The global wind-turbine market has been extensively influenced by rising energy demand from utilities and privately-owned wind farm projects. Increasing investments to the replace conventional non-renewable, power-generating technologies with advanced renewables to curb GHG emissions will continue to stimulate future market shares, finds Global Market Insight. The research find predicts the wind-turbine market will surpass U.S.$70 Billion by 2024.
Onshore market is anticipated to witness gain of over 5% owing to low carbon-emission and economical cost structure when compared to its alternatives. For example, in 2017, Denmark consumed about 43% of its power from wind where 70% of the electricity generation has been from onshore units.
Furthermore, the introduction of large offshore products have led to an escalation in the overall plant performance, which in turn will positively influence the overall industry dynamics.
Declining offshore project development cost, higher efficiency and comparative decrease in visual pollution are few essential parameters which will positively impact the offshore market growth. In 2017, as reported by leading agencies, UK prices of offshore units have witnessed a decrease of 31% in the last four years.
The United States is next in line to experience the growth of offshore wind.

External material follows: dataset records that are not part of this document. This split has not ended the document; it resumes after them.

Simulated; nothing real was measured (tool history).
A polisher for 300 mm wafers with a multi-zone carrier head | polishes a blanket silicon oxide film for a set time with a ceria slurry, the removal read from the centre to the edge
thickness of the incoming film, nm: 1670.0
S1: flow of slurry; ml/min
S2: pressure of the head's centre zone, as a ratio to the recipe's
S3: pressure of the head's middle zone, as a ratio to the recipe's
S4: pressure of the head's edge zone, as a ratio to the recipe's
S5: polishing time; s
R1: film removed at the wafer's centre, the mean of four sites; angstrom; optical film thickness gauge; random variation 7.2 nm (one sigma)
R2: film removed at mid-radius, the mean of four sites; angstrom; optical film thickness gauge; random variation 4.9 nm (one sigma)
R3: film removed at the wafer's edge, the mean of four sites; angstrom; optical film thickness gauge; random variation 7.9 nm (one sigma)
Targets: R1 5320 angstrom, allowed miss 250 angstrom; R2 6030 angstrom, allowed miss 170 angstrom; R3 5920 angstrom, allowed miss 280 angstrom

Low cost of installation, coupled with government incentives including feed in tariff and net metering, will sway the grid-connected wind market outlook. Swift expansion of utility based-power networks to cater rising energy demand across residential and industrial areas will further propel the industry growth.
Even the stand-alone wind turbine market is set to grow owing to operative economic feasibility in remote areas when compared to grid connected power networks. Regulatory schemes toward rural electrification along with increasing adoption of microgrid electricity networks will further proliferate the business landscape.